Sometimes we would give anything, even our own lives, to stop the dying of our beloved. Death never makes sense in the moment, even the death of the elderly. The death of a child or of a relatively young adult is especially unbearable. At these times we can be crushed by the feeling that “it should have been me.” Death brings us face to face with our own mortality, and raises deep questions about the meaning of life, our life.
When the anguish of early grief is past, a type of survivor guilt may possess us. We can’t understand why we are still alive while our loved one is gone. Trying to make sense of our life without our beloved is one of the toughest aspects of grief work. Sometimes, without our beloved it is difficult even to find meaning in our own existence. The work we have to do does not come easily or quickly. It takes months, even years, to find our way to affirming our own lives as significant and worthy. We have to live into our new realities and new names: widow, widower, child-less mother/father, orphan.

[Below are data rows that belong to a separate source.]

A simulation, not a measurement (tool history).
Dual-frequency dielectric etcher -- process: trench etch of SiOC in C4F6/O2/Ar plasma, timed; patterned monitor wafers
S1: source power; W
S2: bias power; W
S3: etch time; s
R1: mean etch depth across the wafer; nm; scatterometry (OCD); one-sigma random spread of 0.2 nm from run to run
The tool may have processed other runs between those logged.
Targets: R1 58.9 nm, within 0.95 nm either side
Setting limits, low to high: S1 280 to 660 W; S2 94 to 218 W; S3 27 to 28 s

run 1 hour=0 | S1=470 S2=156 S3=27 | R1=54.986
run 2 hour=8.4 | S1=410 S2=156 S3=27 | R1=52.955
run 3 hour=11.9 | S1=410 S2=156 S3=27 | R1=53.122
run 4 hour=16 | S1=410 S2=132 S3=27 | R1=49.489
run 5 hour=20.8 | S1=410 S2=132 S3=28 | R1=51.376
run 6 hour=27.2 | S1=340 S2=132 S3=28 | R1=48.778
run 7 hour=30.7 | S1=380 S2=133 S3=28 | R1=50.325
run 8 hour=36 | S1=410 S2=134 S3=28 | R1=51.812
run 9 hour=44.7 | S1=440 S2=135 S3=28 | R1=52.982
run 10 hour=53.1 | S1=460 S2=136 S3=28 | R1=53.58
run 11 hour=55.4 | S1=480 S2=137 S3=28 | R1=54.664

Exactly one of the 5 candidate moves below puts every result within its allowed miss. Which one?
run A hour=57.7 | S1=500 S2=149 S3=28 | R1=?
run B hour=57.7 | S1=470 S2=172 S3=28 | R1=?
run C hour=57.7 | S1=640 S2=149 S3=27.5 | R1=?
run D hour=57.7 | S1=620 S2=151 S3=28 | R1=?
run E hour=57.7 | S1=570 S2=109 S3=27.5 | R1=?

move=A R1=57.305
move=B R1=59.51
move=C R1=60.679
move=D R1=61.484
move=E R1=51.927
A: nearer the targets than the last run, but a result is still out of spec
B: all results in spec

Survivor guilt is especially significant for those who have survived a trauma in which others have died. This is complicated grief, and may result in Post-traumatic Stress Disorder. Those suffering from this type of grief are strongly advised to seek professional help. Please know that you are not alone. There are others who can walk this road with you. If you are unable to seek help on your own, speak to someone who can direct you: your physician, your faith leader, a close friend.